A post-mortem examination found he had suffered multiple injuries, including fractures to the skull, sternum, pelvis, left thigh and 22 ribs.

Afterwards, Bobby Ternent changed his clothes at home and burnt the BMW X6 which had false plates, jurors heard.

Later, father and son were later picked up on CCTV talking about what had happened in Dagenham on the evening of September 13 2020.

It was claimed Bobby Ternent said “he might be crippled”, to which his father replied: “Right, we gone over him three times.”

Following his arrest, Bobby Ternent claimed his long-standing friend Mr Avers had asked him to look after £40,000 then accused him of handing it back “short”.

Gary Ternent
Gary Ternent held John Avers down (Metropolitan Police/PA)

But Mr Emlyn Jones suggested Mr Avers was not a “big time villain” but had been a “very successful businessman”.

Previously, he ran a sash windows carpentry company and lived in a million-pound house, jurors heard.

When his business went downhill, he sold his home, his marriage fell apart and he turned to drink and drugs, the court was told.

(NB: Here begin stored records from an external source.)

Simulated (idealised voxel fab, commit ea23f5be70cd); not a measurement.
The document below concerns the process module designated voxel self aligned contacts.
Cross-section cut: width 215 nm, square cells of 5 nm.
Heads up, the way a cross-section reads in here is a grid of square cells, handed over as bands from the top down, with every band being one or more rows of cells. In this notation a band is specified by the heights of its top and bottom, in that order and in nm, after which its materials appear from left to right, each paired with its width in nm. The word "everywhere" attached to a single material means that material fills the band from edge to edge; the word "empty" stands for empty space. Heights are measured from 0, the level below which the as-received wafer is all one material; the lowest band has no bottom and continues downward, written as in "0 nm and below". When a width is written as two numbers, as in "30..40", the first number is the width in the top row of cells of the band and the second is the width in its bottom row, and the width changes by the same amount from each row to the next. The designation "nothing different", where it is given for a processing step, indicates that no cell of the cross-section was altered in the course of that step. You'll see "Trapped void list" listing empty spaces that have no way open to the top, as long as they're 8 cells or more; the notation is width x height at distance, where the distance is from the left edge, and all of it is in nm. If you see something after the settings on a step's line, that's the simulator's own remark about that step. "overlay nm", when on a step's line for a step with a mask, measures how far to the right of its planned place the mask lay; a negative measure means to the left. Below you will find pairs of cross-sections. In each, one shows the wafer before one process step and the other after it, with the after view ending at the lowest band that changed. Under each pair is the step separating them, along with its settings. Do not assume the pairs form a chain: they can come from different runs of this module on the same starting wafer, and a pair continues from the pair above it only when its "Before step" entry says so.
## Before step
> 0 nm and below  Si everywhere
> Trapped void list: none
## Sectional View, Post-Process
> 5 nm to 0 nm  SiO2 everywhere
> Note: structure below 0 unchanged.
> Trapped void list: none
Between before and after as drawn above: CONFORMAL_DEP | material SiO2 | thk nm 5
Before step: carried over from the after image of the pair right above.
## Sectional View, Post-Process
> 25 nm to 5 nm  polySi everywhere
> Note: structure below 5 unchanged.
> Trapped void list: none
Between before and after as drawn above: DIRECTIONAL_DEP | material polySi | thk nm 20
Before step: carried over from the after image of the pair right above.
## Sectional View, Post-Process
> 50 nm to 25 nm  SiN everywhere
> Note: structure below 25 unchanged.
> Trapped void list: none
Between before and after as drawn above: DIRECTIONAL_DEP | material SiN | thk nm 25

Mr Emlyn Jones said that on the night of his death, Mr Avers texted his ex-wife: “I’m going to get your house back.”

The prosecutor suggested that whatever the truth, having a row over money and being threatened was not a defence to murder.

The defendants, of Movers Lane, Barking, east London, had denied murder.

Following their convictions, Judge Anne Molyneux remanded them in custody and adjourned sentencing until February 10.